Question: Last week I was arrested in Cobb County for DUI. I was out with some friends from my days at Southern Polytechnic State University in Marietta. We started the evening smoking some cigars, drinking some top-shelf whiskey and having some steaks. We were celebrating my new job in Smyrna where I'll be working with advanced technology on top-secret government projects for the military. Nothing too rowdy and a good time was had by all. No strip clubs or massage places like in the day. This time was actually pretty classy. I even brought my wife.
Anyway, I probably should have let her drive home from Elevation Chophouse and definitely from Johnnie MacCracken's Celtic Pub in Marietta. I admit I was pretty drunk. But I know how to handle my alcohol because I grew up with my father going to bars. He's a welder and those guys know how to drink!
I'm writing to ask about some beer bottles the cop found in my truck. It didn't look good because I had about 10 empties in the truck and about a case of empties in the back.
The Cobb cop said they were evidence. But the cans have been in there for weeks. I just never cleaned out the truck. Can they really use the cans as evidence against me? It just doesn't seem fair because they were already in the vehicle.
Answer: A prosecutor will certainly try to use the beer cans in your truck as evidence against you for a DUI charge. The prosecutor will make the argument that with over 30 beer cans in the car it was likely that you had consumed some of the contents.
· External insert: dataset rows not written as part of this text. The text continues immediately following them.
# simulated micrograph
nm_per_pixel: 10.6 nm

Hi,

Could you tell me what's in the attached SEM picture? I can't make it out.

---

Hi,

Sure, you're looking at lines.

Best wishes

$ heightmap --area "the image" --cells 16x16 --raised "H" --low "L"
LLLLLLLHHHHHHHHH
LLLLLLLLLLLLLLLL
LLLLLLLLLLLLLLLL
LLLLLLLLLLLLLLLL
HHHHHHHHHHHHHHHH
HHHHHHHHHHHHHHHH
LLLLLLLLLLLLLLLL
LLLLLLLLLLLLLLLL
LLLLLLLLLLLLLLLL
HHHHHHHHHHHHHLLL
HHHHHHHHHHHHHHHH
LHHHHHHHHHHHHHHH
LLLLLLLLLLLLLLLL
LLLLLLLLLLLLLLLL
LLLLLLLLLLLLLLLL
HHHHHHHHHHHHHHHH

You can try to mitigate the damage by introducing evidence that the cans had been in the vehicle for some time. You can do this through testimony that others had seen the cans in your car a long time before the arrest.
Even if a jury believes that the beer cans in the truck long predate the arrest, the prosecutor wants the jury to see that there were literally dozens of empty beer cans in your truck. That will likely lead the jury to think that you drink often. Your lawyer, on the other hand, may try to have the evidence excluded as too prejudicial.